Last updated: Mon 25 Nov 2019, 6:18 PM

We're at the homestretch of the year and, as always, Huawei isn't putting on the brakes on its smartphone launches. They've pretty much got us covered all-year-round (one more next month?).
So here they are with its latest mid-range offering, the Nova 5T, which brings some stuff that you may have heard of before. And you may be surprised to find out what some of them are.
I'm still waiting for clarification from Huawei on which is the Nova 5T's direct predecessor -apparently it's the Nova 4 - but until then, let's move on solo for now (we'll update it once we receive it):


This latest mid-ranger is a 6.26-inch device that dons a punch-hole on the upper-left corner to maximise your digital real estate. The screen is rich and vibrant, and is edge-to-edge save for that teeny-weeny chin.
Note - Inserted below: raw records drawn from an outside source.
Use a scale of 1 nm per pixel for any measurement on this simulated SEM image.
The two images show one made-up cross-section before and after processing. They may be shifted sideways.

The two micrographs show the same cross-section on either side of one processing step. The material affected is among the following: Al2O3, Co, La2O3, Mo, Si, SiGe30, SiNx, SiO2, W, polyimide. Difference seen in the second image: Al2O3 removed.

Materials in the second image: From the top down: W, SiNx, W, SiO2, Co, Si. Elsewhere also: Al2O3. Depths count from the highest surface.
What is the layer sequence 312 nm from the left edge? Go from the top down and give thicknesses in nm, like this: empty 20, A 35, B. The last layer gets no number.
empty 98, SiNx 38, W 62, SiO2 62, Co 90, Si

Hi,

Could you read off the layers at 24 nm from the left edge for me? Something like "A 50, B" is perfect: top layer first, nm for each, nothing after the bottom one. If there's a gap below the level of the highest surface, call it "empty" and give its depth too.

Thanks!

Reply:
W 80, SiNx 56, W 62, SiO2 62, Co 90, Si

As always, the volume rocker and power buttons are to the right, the card tray is on the left and below is a USB-C port, which not only serves as your charging point but also as the way to plug in a headset because there's no 3.5mm audio slot; don't worry, the in-the-box headset's compatible with the device.
It has an overall clean build - how can we get rid of all those fingerprint smudges, though? - and I particularly like the rear because the glass complements the shade under it very well (our unit is the 'crush blue' variant). There are no fancy 3D designs on it, which suits me well since I'm not exactly a fan of all those aesthetics.
And also in that area is its you-know-what.


The Nova 5T has a quad-lens camera system, comprised of 48MP main, 16MP ultra-wide, 2MP macro and 2MP bokeh lenses. It's almost similar to the one on the Huawei P30 Pro, albeit with a different configuration.

Anyway, the Nova 5T gives out some pretty neat shots, especially in well-lit conditions: 

For some reason, however, the images turned out darker than what the actual scene was. The 48MP sensor 'only' has an aperture of f/1.8, so that could be a factor. I am a huge fan of images not being overexposed, but neither was I expecting this.
Closing in on stuff, however, gets my nod:

Now that's more of a natural feel. The subjects are well-detailed and really look pleasing. Those on the right are macro shots, and the Nova 5T does a pretty good job at it.
The cameras also combine to give you wide-angle shots; and as is always the case, the more you zoom in, the more it gets mushier:

The last one is at the maximum 10x digital zoom - and there's no optical zoom.
Of course, these lenses are backed by AI technology, which determines what kind of scene or subject you're taking (greenery, food - you know, the usual stuff).
By default, AI is enabled; those shots above were taken with that setting - though I did snap them with AI off as well, and it apparently doesn't make a lot of difference.
This next set, however, shows it off a bit. The shot on the bottom-left was taken with AI activated; if you look at it closely, it's a little brighter:

Seems like this is a case-to-case basis. And, yeah, I just threw in another macro shot on the right because I love it.
And on to night shots. The photos below were taken with AI off, AI on and night mode, respectively:

Not much of a difference between the first two, but you can obviously see that night mode will solve all your lighting issues in the dark.
On wider shots, night mode fixes things up, but just a bit:

Expect, however, smudges and noise in dark scenes, especially in areas that are farther, even with night mode on.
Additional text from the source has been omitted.